Tuesday, November 29, 2022

New regulations for alcohol, camping, and more: Carolina Beach Town Council weighs in on Freeman Park changes

FreFreeman Park is once again open to daily visitors (Port City Daily/File)eman Park will only be open to season pass holders this holiday weekend (Port City Daily/File)
Town Council in Carolina Beach were hesitant to make any significant changes to Freeman Park on Wednesday night (Port City Daily/File)

CAROLINA BEACH — When the Town of Carolina Beach started talking about making changes to one of its biggest assets, Freeman Park, residents and visitors alike had plenty of opinions.

During Wednesday night’s special meeting to discuss the proposed rule changes that included the prohibition of alcohol, the limitation of camping, and a proposed change to the hours people can stay on the beach, it was a full house.

Despite the fact town staff along with several council members discussed making some pretty significant changes to the park earlier this year, it appears very little will actually be different for the upcoming season.

A little bit of background

For those who might not know, Freeman Park lies just north of the Town of Carolina Beach (it actually is not in the town limits, instead it is part of the town’s extraterritorial jurisdiction). It is a somewhat rare part of North Carolina beaches for the fact that visitors are allowed to drive onto the sand — provided they have a pass purchased from the town.

It is also unique in the fact the town allows visitors to drink beer and wine while on the beach.

Revenues for Freeman Park were second in the town only to property taxes in the FY 2018-19 budget (Port City Daily/File)

Over the years the town has relied heavily on sales to the park to fund its budget. For example, in Fiscal Year 2018-2019 the town budgeted $1.9 million in revenues for the park.

According to Town Manager Ed Parvin, in 2019 there were 5,561 annual permits sold during the ‘early bird’ special, 1,563 annual permits sold at full price, and 4,347 day passes sold — this comes out to more than $1 million in sales and the year is not over yet.

Over the years, as the park continued to increase in popularity the town made some minor changes to the park and slowly began increasing the cost of access passes over the years. But there has been trouble in the making for several years now with ongoing disputes from property owners and the town.

The property behind the sand dunes at Freeman Park is not actually part of the park, nor is it owned by the park. Instead, it is private property that has been purchased by a seemingly singular entity over the past few years, albeit, under several different company names.

Back in 2016, property owners first notified then-Mayor Dan Wilcox of their desire for the town to stop allowing camping on the beaches as visitors were damaging the dunes and in turn, private property. It is worth noting that in North Carolina there are no private beaches, thanks to public trust laws, dry-sand beaches are considered public. However, public access only extends from the toe of the dunes to the mean-high water line.

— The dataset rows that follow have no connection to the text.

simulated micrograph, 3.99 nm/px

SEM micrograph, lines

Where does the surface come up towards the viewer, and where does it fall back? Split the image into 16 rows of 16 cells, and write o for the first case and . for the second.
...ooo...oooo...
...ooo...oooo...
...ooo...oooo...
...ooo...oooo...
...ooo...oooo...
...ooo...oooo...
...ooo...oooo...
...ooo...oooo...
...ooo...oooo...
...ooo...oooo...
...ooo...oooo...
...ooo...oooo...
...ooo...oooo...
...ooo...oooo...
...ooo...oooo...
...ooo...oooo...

Beach grass planted along Freeman Park by private landowners (Port City Daily photo/JOHANNA FEREBEE)
Beach grass planted along Freeman Park by private landowners (Port City Daily photo/JOHANNA FEREBEE)

But campsites and visitors were leading to the erosion of the dunes, according to the property owners, thus taking away their private property and enlarging the dry-sand beach.

Related: Freeman Park: A timeline of recent events

In 2018 things came to a head when property owners installed rope fencing along the beach and planted sea oats forcing the town to close the park for several days. The entire fracas eventually led to lawsuits filed against the town and property owners claiming the town was abusing the Public Trust Doctrine to run a for-profit operation.

Litigation is still pending on these cases and will not likely be resolved for some time.

Erosion leads to closures

Erosion is always a concern for any beach town and Carolina Beach is no different. This past year the town saw significant issues with erosion at the park which eventually led to the closure of the park and some pretty significant changes.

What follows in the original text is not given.